Business Daily Review
Posted Monday, October 27 2014 at 18:04
After graduating from the United States International University (USIU) with a Bachelor’s degree in commerce and a subsequent Masters of Business Administration from Liverpool University, like most graduates Christine Khasinah-Odero sought employment.
She was lucky to get well-paying jobs at the helm of several tour companies. In 2007, having learnt the ropes of the trade, she set out to found her own tours company.
However, the company did not fare well primarily because soon after the launch, post-election violence broke out forcing her out of business.
“It was a bad timing. The passion was absent and I think that I made no efforts to make my company work, either,” she said.
She had quit a managerial position, started and failed at her first business but she was not one to give up easily. For the second time she embarked on the entrepreneurial journey albeit by chance. Second chance
While trying to figure what to do with her life, she got pregnant with her first child. As any other mother-to-be she sought information on motherhood and local baby events to keep herself busy as she waited for the delivery day.
She was surprised to find little information particularly in regards to Kenya and almost no motherhood-targeted events.
“Motherhood felt boring, I had no one to share experience with. Besides there were no events or a platform for baby or mother,” she said.
In 2011, she started blogging about motherhood, leading to the rise of Supamamas, which almost immediately gained hundreds of followers.
After seeing the potential of the blog, she invested Sh60,000 and a lot of time in creating a committed following.
“Supamamas is now an events and marketing company that focuses on inspiring, informing and connecting mothers through regular events and the website,” Khasinah-Odero said.
“We host events every month, and the concepts are inspired by the need of the mums who we also engage to provide suggestions on the kind of events they would like to see us organise. Some events focus on personal growth whiles others on equipping them with information as mothers and as professionals whether in business or employed,” added the 33-year-old.

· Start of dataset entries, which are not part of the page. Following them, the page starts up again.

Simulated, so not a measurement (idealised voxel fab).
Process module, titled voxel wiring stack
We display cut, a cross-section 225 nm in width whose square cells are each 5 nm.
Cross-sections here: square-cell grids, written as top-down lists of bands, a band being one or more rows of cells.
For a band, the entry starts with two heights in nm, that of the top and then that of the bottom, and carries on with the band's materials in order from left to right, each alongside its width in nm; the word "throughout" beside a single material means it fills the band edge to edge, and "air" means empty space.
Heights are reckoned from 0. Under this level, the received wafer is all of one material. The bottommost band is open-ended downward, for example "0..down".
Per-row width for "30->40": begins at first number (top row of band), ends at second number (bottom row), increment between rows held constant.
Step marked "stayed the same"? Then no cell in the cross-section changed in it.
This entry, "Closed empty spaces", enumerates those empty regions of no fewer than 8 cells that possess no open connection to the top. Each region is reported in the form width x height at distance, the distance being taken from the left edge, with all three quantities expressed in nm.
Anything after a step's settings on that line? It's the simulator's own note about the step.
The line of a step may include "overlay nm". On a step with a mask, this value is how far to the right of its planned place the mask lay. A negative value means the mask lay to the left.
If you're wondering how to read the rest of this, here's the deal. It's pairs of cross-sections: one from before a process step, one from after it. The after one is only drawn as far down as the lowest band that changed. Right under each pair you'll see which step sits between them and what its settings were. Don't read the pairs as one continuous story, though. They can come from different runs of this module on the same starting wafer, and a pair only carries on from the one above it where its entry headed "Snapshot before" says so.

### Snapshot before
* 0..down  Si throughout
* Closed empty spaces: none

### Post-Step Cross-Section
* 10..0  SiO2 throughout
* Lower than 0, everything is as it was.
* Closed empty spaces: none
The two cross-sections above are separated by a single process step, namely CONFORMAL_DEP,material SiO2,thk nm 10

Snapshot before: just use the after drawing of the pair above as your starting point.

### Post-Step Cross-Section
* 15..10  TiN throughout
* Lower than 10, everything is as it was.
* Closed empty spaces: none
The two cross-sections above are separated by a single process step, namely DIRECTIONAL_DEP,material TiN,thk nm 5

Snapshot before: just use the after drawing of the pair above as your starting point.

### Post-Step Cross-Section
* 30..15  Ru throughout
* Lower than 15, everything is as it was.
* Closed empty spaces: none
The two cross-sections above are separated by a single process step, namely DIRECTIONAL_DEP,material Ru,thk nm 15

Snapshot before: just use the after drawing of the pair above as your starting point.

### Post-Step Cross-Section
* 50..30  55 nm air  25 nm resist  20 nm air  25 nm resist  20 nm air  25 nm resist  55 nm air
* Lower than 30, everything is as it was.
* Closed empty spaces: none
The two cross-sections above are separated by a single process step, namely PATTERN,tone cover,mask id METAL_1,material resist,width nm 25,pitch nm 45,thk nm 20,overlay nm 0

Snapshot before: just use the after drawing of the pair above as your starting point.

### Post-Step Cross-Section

Some of the events they organize cover baby nutrition and safety, cook outs, personal finances and branding. They also organize red-carpet events for mothers and community service projects.
For instance, in November 15 they are planning a family fun-day for families with special needs children, in a bid to create awareness on conditions such as autism, dyslexia, Down syndrome and cerebral palsy at the Carnivore grounds.
The Supamamas website, which also has a great following on social media, ensures that mothers have access to information regarding motherhood such as upcoming baby and mother events, junior schools and party planners.
“The website is a platform for mothers and brands to meet and interact,” said Khasinah-Odero.
Supamamas also empowers women to join entrepreneurship through the Supasisters mentorship programme whereby the company brings together seasoned entrepreneurs to reach out to women in tertiary institutions and encourage them to consider starting businesses instead of waiting to get employment after graduating.
Through brands sponsorship, the company hosts free events for mothers and babies and from vendors taking up exhibiting stands at the events.
However, forums exclusively for mothers, for example the financial freedom training, are attended at a fee.
Other revenue streams include advertising, whereby companies place advertisements on the website at a fee. “Building a successful brand is no walk in the park,” Khasina-Odero offers. “It took persistence and self-sacrifice to break even.”
Bearing an energetic, bubbly, and polite personality comes handy in her line of business. Besides, building a network and good relations with former employers has worked well for her, as they turn out to be great sponsors and business partners in particular events.
“It feels great when they give a call to check out on how I am fairing besides they offer me great lessons in entrepreneurship,” she said. It is a good thing that she never shies away from taking risks and has never run out of faith because that way, she has grown Supamamas idea into a brand talked about by mothers and hopeful mothers regionally.
With a father who was aware that education was the only thing he could offer to his child, the member of Rotary Club, Lang’ata spent most of her 20s in school reading for her undergraduate and Masters degrees.
She has since acquired postgraduate qualifications in marketing from the Marketing Society of Kenya and in Total Quality Management from the Kenya Institute of Management.